First, it needed to be washed. I hadn’t taken a objective look at my apron in a while, but after we got home from Salem, I knew I had to mend it, which meant washing.

Reader, it smelled.

You get used to smells, and even enjoy them: wet wool, gunpowder, wood smoke. And then there’s tallow. I’ve never gotten used to the smell of tallow, and I don’t remember when this apron encountered hard fat, but the odor is unmistakable.

So is the water.

This past weekend, I had a chance to mend this favorite apron while I peddled luxury goods at Fort Dobbs’ War for Empire event.

Although I have a sturdy plain linen apron, I’m fond of checks, and of the hand this apron has achieved after much wearing and some washing.

It will never be really clean again, but for now, the apron is mended and back in rotation.

Squirrel!

It’s astonishing to me, in a way, that I haven’t posted about this before, but shockingly, I have not. Remember the need to keep warm in Princeton? Tested on at Ti? A compromise?

I updated that garment and wore a nearly-completed version at Ti last February but never wrote about the new version: the Squirrel Waistcoat.

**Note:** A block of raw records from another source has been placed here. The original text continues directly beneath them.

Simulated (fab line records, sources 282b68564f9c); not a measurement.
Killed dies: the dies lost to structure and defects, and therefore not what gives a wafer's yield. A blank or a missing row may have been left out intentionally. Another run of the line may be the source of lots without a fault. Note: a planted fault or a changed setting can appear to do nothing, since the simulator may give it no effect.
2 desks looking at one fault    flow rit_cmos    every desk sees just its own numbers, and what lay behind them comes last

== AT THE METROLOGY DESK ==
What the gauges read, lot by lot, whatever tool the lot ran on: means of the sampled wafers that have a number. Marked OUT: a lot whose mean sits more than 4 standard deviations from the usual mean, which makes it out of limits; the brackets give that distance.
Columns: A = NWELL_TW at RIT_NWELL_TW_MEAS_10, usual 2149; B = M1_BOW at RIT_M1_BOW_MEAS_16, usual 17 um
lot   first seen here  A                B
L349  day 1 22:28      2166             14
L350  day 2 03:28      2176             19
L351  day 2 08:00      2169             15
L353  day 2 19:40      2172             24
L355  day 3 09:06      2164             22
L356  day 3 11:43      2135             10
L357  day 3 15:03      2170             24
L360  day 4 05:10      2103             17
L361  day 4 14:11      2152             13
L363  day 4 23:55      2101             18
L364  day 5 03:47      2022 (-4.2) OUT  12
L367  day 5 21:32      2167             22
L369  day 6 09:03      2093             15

Wool hand-quilted to a wool backing and lined with wool, I wore this almost finished at Fort Ti last February, and found it comfortable and cozy. I had imagined its state to be far worse than it was: with a lining in need of piecing, mangled seams, your worst nightmare come true. But no: all it really needed was some binding adjustment, not surprising considering that I stitched the binding by candlelight while chattering away with friends over cider.

The back pieces weren’t bound at all, but because I’d imagined this needed so much more work than it did, I put it aside until now, when I know I will want it for a weekend in Trenton, and another at Ti in December. All it took was a little time, and accepting that the bindings will not match.

This wasn’t a long, involved project, really, though I spent lunch hours and evenings working on it last January and February. It is, as so many things are, about patience. Patience and good needles.

The construction was based on the quilted waistcoat I made two years ago, with a pattern derived from Sharon Burnston’s research, using fitting adjustments I’d made to an earlier jacket pattern (long since abandoned due to living in New England).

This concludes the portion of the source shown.